Manufacturing and Logistics
Friday May 16, 2025
AI is enabling a shift from reactive to proactive problem-solving in freight operations.
Hiram Hartnett of Pegasus Logistics explains how automation is minimizing routine tasks, increasing efficiency, and even redefining traditional sales methods.
Pegasus customizes visibility solutions for clients, using GPS tracking for high-risk shipments.
The primary goal of AI integration at Pegasus is to improve customer experience by anticipating and resolving problems swiftly.

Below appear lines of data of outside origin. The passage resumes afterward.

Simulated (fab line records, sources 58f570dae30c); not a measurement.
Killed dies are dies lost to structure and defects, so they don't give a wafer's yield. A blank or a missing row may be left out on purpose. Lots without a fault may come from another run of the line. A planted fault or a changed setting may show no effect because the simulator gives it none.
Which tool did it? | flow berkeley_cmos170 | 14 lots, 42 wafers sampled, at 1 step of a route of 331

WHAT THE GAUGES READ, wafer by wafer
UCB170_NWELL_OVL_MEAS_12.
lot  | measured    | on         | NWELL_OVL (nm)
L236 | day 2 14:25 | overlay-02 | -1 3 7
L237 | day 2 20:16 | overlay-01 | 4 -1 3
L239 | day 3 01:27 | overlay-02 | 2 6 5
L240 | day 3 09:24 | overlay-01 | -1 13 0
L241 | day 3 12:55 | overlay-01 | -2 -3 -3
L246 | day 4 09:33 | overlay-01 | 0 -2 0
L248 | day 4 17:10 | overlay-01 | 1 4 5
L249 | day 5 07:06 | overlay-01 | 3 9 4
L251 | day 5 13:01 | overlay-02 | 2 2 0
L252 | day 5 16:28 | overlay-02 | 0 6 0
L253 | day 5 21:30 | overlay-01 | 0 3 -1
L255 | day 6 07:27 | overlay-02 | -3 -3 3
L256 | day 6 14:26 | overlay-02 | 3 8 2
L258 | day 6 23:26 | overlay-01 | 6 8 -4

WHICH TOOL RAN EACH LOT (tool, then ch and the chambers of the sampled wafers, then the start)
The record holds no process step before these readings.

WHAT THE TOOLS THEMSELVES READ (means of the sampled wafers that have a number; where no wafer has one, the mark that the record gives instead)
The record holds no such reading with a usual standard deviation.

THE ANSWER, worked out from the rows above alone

When you have a thousand partners, how are you going to possibly provide that visibility through the entire supply chain for each and every customer?
Hiram Hartnett
EVP of Sales, Pegasus Logistics
The global freight forwarding world is a maze of moving parts, and everyone's chasing speed, clarity, and control. For Pegasus Logistics, that pursuit leans heavily on AI, and the tech is quickly proving its worth across operations.
Hiram Hartnett, EVP of Sales at Pegasus, is among those leading the charge. He's focused on using AI to sharpen performance and keep customers one step ahead.
Too little too late: At Pegasus, they aren't just putting out fires, they're working to prevent them. Hartnett says the real value of AI is in anticipating issues before they snowball. "All of those tools enable you to stay on top of the exceptions, versus catching the exception three hours too late," he explains. That shift from reactive to proactive is a game changer when time-sensitive cargo is on the line.
Bots on the busywork: Manual tasks slow things down. And in freight, seconds matter. Hartnett uses AI bots to cut through routine work, especially in areas like data entry, where 28% of domestic shipments used to need human input. Now, machine learning tools handle the bulk, letting team members focus where it matters.
Seconds, not hours: Beyond operations, AI is speeding things up everywhere, from auditing invoices in accounting to surfacing smarter leads in sales. CRM platforms and intent tools like ZoomInfo are redefining the sales playbook. Hartnett is blunt: "The old-school person can't just go beat on doors like they used to. You've got to use the tools around you to be successful."
To a customer, it's not about technology and it's not about people. It's about how are you staying ahead of problems.
Hiram Hartnett
EVP of Sales, Pegasus Logistics
Made to measure: Visibility is the holy grail. But with thousands of potential partners in play, it’s easier said than done. "When you have a thousand partners, how are you going to possibly provide that visibility through the entire supply chain for each and every customer?" Hartnett asks.
Pegasus offers layered solutions: from basic online tracking to GPS devices strapped to the actual equipment on high-risk shipments. "In those cases where the consequence is so extreme, we may have tracking devices on the actual equipment versus just in the truck or on the truck." The key, he says, is tailoring the level of visibility to the risk and the client, not overpromising a one-size-fits-all fix.
Customer-first, always: AI isn't a vanity project. It's about doing better by the client. Hartnett puts it plainly: "To a customer, it's not about technology and it's not about people. It's about how are you staying ahead of problems."
That’s the north star—whatever the tool, the goal is simple: see it coming, fix it fast, and make it seamless for the customer.